I recently purchase Progressive Resources FAT file system. The code writes to a buffer and then writes out to an SD card when the buffer is full. This all works great but when writing out to the card I get a delay of around 250ms. It seems as though this is supposed to happen because of the delays in searching out a sufficient sector and what not. Oh, I run my spi bus at 5Mhz. My problem is I don't want my processor (18f6720) waiting on that transfer it has to maintain its timing loops at 2 ms and 10 ms. Now I have tried messing with the interrupts but if I run the SD card in the background and it gets interrupted during the big buffer write, it doesn't successfully store the data. I have tried disabling the rtcc interrupt (my timing loops) but that doesn't seem to work. Finally I've tried to prioritize the spi interrupt to see if that would accomplish anything but it didn't. Does any out there have any ideas.
Thanks in advance.
asmallri
Joined: 12 Aug 2004 Posts: 1634 Location: Perth, Australia
Posted: Wed Dec 07, 2005 5:02 pm
Qualifier first: I have not used the software you are talking about. I have written my own SD/MMC drivers and FAT system ported from various bits of code on the web and in the forum library.
The times you are talking about are WAY too long. The only real "long" time required when talking to these cards is the initial power on time where the card can take 500ms (actually takes much less) to transition to the ready state. According to the data sheet a read/write access should "typically" be 1ms and 2ms worst case. My testing shows it to be significantly less than 1ms. If your circuit powers down the SD/MMC card (physically removes power) then you would end up going through this power up sequence each time you accessed the card.
SD/MMC cards go to "sleep" after 5ms of inactivity and it can "take some" to wake up. I have no idea what "some time" is meant to be (I assume it is the 1 to 2ms mentioned previously). All the cards I have tested (about 10 different manufactures) have all responded immediately.

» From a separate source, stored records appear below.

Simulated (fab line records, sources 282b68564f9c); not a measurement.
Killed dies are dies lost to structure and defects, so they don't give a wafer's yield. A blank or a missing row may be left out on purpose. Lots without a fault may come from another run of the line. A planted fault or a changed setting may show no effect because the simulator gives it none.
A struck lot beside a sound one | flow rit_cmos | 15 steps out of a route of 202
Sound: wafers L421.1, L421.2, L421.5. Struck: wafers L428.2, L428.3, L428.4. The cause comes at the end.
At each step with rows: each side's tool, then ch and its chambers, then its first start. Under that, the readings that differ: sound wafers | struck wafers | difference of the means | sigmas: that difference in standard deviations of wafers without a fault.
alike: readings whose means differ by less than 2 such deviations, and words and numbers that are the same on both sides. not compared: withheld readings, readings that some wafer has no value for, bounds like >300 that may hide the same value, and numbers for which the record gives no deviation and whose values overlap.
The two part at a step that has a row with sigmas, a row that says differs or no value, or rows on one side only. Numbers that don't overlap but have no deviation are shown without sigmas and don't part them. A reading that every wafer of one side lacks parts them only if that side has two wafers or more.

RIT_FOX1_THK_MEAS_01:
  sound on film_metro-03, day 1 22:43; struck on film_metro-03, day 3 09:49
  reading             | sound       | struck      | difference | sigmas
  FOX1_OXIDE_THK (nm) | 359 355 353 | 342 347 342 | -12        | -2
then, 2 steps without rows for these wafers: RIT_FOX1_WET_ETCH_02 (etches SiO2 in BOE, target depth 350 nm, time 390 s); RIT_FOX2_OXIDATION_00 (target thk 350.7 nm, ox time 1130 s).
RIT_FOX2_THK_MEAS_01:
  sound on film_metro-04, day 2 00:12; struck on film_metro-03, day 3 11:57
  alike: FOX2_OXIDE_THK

Creating a file can take a 10s of milliseconds (but much less than 250ms) as the PIC has very limited memory so the fat and directory has to be read for each operation and updated after each operation. The PIC does not have sufficient memory to "cache" this as would typically happen on a PC operating system. I am working on a design that requires new data to be logged at a sample rate of 50Hz writing 12 bytes per sample. In order to achieve this I am adding a FRAM to enable me to cache the FAT and the entire current cluster of the target file plus act as a ring buffer to cache incoming data while accessing the SD/MMC card. _________________ Regards, Andrew
I have looked at the power being supplied to the card and even hooked up an external power supply. Still hasn't fixed the problem. It is Progressive's fputc_() function that takes so long. I will do some more digging but I am in the middle of another project now. Has anyone else had a similar problem?